And do I need a haircut? Well, yes apparently. But I think we are all in agreement, we've just had a glimpse of the future: Using LiveCode to answer all the big questions. In fact, I see a range of newsletter articles dedicated to it. You ask, LiveCode answers. I wait eagerly for next months article from Ben. "It's Thursday evening. Shall I go climbing?"
Trevix
Very nice.
Can you get me some clue on how to configure a check mark detection in an image (grey scale only)?
For example, suppose I prepare an empty template with square boxes for multiple answer. I would like to scan the template, converting to an image and then scan a pencil filled copy and compare the two, as to find out which answers are correct.
Elanor Buchanan
Hi Trevix
If you know roughly where the checks will be in your image you could use a similar method to check the areas of the image where the checkboxes are, but instead of looping across the width and height of the whole image you can loop from x1 to x2 and y1 to y2 for each checkbox. You could then compare the blank and complete versions in a similar way to the comparison between tHairCount and tFaceCount in the example.

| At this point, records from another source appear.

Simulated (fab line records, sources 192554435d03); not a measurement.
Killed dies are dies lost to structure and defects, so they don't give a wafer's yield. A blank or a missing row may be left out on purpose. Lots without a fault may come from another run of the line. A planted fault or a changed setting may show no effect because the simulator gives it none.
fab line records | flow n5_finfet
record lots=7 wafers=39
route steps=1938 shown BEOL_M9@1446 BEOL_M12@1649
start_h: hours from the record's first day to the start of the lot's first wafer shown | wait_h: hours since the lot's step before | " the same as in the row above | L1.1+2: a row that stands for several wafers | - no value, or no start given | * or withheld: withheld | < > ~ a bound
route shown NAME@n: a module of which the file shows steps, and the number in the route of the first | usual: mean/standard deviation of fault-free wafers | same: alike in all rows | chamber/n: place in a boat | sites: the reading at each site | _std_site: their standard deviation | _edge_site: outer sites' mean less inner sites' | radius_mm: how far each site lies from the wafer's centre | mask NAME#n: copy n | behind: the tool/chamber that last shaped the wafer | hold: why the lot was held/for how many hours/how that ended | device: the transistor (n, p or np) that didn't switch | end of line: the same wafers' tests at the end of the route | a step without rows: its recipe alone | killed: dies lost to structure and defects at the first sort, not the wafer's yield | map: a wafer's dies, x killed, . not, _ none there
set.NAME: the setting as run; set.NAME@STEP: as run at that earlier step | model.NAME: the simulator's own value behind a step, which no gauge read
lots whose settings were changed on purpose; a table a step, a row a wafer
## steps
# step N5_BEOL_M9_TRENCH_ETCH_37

Would that give you what you need?
Kind regards
Elanor
Giulio Mastrogiuseppe
Very interesting article. One question: could this be used in some way with gray-shades-only images? Could be useful to build an application to examin images from echography?
Elanor Buchanan
Dear Giulio,
Yes, you should be able to use this method, or something similar. You would just need to adjust the processing algorithm.
Kind regards
Elanor